# Thread: Triangle inequality induction problem

1. ## Triangle inequality induction problem

Prove by induction that:

$|z_{1}+z_{2}+...+z_{n}| \leq |z_{1}|+|z_{2}|+...+|z_{n}|$

$n \in \mathbb{N}$ and $n\geq 1$

I seem to understand the components of this problem as I feel comfortable with the inductive proof process and I can solve for the modulus of complex numbers, e.g., if $z = 6+2i$ then $|z| = \sqrt40$. I also see that the two shorter sides of a triangle must be at least the length of the longest side and, if they are not parallel with it, then their sum must be greater than the longest side etc. However, I am not sure how to start with this inductive proof. How do I test the base case if z represents a complex number and I don't know the formula for it? How do I sub in a value for it?

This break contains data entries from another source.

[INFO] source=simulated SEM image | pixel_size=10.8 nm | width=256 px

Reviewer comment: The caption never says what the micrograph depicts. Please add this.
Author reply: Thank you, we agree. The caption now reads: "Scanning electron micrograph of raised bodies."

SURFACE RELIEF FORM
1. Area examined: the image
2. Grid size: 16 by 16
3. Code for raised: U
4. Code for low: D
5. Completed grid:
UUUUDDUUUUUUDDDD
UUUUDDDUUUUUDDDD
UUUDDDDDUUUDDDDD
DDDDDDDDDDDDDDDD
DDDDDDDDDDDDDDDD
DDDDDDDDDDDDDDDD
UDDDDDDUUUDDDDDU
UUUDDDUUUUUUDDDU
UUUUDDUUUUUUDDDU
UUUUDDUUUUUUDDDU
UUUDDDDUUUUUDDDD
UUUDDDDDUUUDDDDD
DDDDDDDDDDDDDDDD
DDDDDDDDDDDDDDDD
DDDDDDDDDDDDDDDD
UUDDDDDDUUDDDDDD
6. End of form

How do I start? where is the gap in my understanding of these topics.

Thanks.

2. ## Re: Triangle inequality induction problem

Originally Posted by terrorsquid
Prove by induction that:
$|z_{1}+z_{2}+...+z_{n}| \leq |z_{1}|+|z_{2}|+...+|z_{n}|$
$n \in \mathbb{N}$ and $n\geq 1$
I am not sure how to start with this inductive proof. How do I test the base case if z represents a complex number and I don't know the formula for it? How do I sub in a value for it?
How do I start? where is the gap in my understanding of these topics.
The real difficulty here is proving the base case: $|z_1+z_2|\le |z_1|+|z_2|.$
That is the triangle inequality. If have done that, the rest is easy.
Proving that requires showing $|z_1+z_2|^2\le \left|\,|z_1|+|z_2|\,\right|^2$.

Once you have that, then assume an inductive step.
NOTATION: $A_n = \sum\limits_{k = 1}^n {z_k } \;\& \,B_n = \sum\limits_{k = 1}^n {\left| {z_k } \right|}$
If we know that $|A_N|\le B_N$ then $|A_{N+1}|=|A_N+z_{n+1}|\le B_N+|z_{N+1}|=B_{N+1}$.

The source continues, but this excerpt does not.